US FOMC Interest Rate decision today is the main focus of the week. With the labor market growth back on track, today’s statement could provide further guidance to the timing of the next rate hike, therefore we should see plenty of market reaction today…
2:00pm US FOMC Interest Rate Forecast 0.25% Previous 0.25%
Let’s take a look at the prior changes for last FOMC Statement as our basis for today’s FOMC Statement. Also remember there is a press conference scheduled at 2:30pm. Here’s the link for the Live Fed Press Conference Webcast.
*BOLD [ ] INDICATES CHANGES.
April 29 – FOMC Statement Analysis
Information received since the Federal Open Market Committee met in March suggests that economic growth slowed during the winter months, in part reflecting transitory factors [revised from “economic growth has moderated somewhat”]. The pace of job gains moderated, and the unemployment rate remained steady [revised from “Labor market conditions have improved further, with strong job gains and a lower unemployment rate]. A range of labor market indicators suggests that underutilization of labor resources was little changed [revised from “continues to diminish”]. Growth in household spending declined [revised from “rising moderately”]; households’ real incomes rose strongly, partly reflecting earlier declines in energy prices, and consumer sentiment remains high [revised from “declines in energy prices have boosted household purchasing power.”]. Business fixed investment softened [revised from “is advancing”], the recovery in the housing sector remained slow, and exports declined [revised from “export growth has weakened”]. Inflation continued to run below the Committee’s longer-run objective, partly reflecting earlier declines in energy prices and decreasing prices of non-energy imports [revised from “Inflation has declined further below the Committee’s longer-run objective, largely reflecting declines in energy prices.”]. Market-based measures of inflation compensation remain low; survey-based measures of longer-term inflation expectations have remained stable.
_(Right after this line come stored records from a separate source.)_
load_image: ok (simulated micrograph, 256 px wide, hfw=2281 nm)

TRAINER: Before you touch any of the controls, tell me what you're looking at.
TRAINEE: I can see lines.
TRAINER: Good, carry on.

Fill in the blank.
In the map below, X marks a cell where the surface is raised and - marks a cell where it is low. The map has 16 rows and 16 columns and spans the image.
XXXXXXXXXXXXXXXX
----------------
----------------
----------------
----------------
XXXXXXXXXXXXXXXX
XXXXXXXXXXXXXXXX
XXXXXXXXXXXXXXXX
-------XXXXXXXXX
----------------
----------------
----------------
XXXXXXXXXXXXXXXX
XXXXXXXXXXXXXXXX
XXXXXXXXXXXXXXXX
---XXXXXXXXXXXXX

Consistent with its statutory mandate, the Committee seeks to foster maximum employment and price stability. Although growth in output and employment slowed during the first quarter [further emphasizing slow Q1], the Committee continues to expect that, with appropriate policy accommodation, economic activity will expand at a moderate pace, with labor market indicators continuing to move toward levels the Committee judges consistent with its dual mandate. The Committee continues to see the risks to the outlook for economic activity and the labor market as nearly balanced. Inflation is anticipated to remain near its recent low level in the near term, but the Committee expects inflation to rise gradually toward 2 percent over the medium term as the labor market improves further and the transitory effects of declines in energy and import prices dissipate [revised from “effects of energy price declines and other factors dissipate”]. The Committee continues to monitor inflation developments closely.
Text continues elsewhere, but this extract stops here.